He Is …

“How do I begin to answer the question I know you been wonderin’?  When could … why could … how could it all be true, these things?  Who’s that … and what’s he to you? ~Heather Headley

My Willie T. memories are precious and abundant.   He tried to teach me to play the piano for several years until my HS freshman year.  And I sang with the St. Luke CME Youth Coir for about five years until the summer after my first year of college.

I remember when St. Luke Youth Choir first released the LP, Hold the Light. I was not a member of the choir or church at the time, but my paternal grandmother and aunts were members of St. Luke. Like almost everybody I knew, we had a copy and I played it to death!

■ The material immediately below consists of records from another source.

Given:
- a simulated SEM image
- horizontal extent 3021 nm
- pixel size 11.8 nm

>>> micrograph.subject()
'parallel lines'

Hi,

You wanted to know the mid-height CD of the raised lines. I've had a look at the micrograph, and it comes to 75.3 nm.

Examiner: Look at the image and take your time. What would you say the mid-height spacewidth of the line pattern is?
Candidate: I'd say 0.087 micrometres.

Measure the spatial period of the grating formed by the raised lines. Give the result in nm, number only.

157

I began piano lessons when I was 7 or 8 years old. My mother, who worked at Marquette School, came to know Mr. Summerville when he started teaching music there. (Yes, he was with Unit #4 first!) He began offering piano lessons at his home (first on Hedge Road in Champaign, and later Lantern Hill Drive in Urbana). And my mama moved me from Clifford V. Lloyde’s and their teacher to Willie T! (Supporting Black Business!!!)

Though I come from a musical family, I was never a very good pianist.  I did and do love music.  I learned the fundamentals – and can still bang out a simple song – but I simply was not a natural on the ivories. And like most kids, I hated practicing!

Since my piano lessons were in his home, I also got to know his family — his wife (the late) Mrs. Valerian Alexander Summerville, his sister Bertha Sue, his sister-in-law Kathya, and, over the years as they entered this world, his children (Derrick, Shandra and William Moses). Every week, I’d go to his home — half knowing what I was supposed to — and get my piano lesson as well as a lesson on love.

One day, Mr. Summerville told me I would play a hymn at one of the upcoming choir rehearsals. Needless to say I was scared to death! First of all, I was just not that great of a player. I could read the music and play, but I had no soul so to speak.  And #2 – I felt like he wanted me to sit and play before celebrities!

I put it off as long as possible but eventually that day came! I pounded out some hymn – don’t remember what. The choir sang while I played. I don’t recall anyone laughing or snickering – or maybe I was too nervous to notice.  I got through it. Afterwards, Mr. Summerville invited me to sit in with the choir while they rehearsed. “What? Sing with the stars? Little ole me?” Oh yeah!!!

I knew most of what they were rehearsing — I sang in my home church choir, Salem Baptist — and I knew a lot of the members. I was in heaven! Afterwards, Mr. Summerville reminded me that one did not have to be a member of St. Luke to sing in the choir … and I became a member! The schedule worked well for me – we practiced on Wednesdays and Saturdays; sang on 3rd and 5th Sundays. The Salem Youth Choir sang on 1st, 2nd and 4th Sundays.

We traveled extensively — including a trip to Washington, DC, where we sang in the Capitol rotunda at the request of U.S. Senator Charles Percy. We recorded a second LP, We’ve Come to Praise HIS Name. We visited tons of churches, rendering “an A & B selection”. We performed at Chanute AFB, for private and public programs, with the U of I Black Chorus, with choirs from other churches. We went to CME Conferences (did you pay your “conference claim”?)  We learned, we loved. We studied the Bible. We learned music.  He made us think we could sang … prodded and cajoled us into singing solos.  He gave us confidence.  He believed in us.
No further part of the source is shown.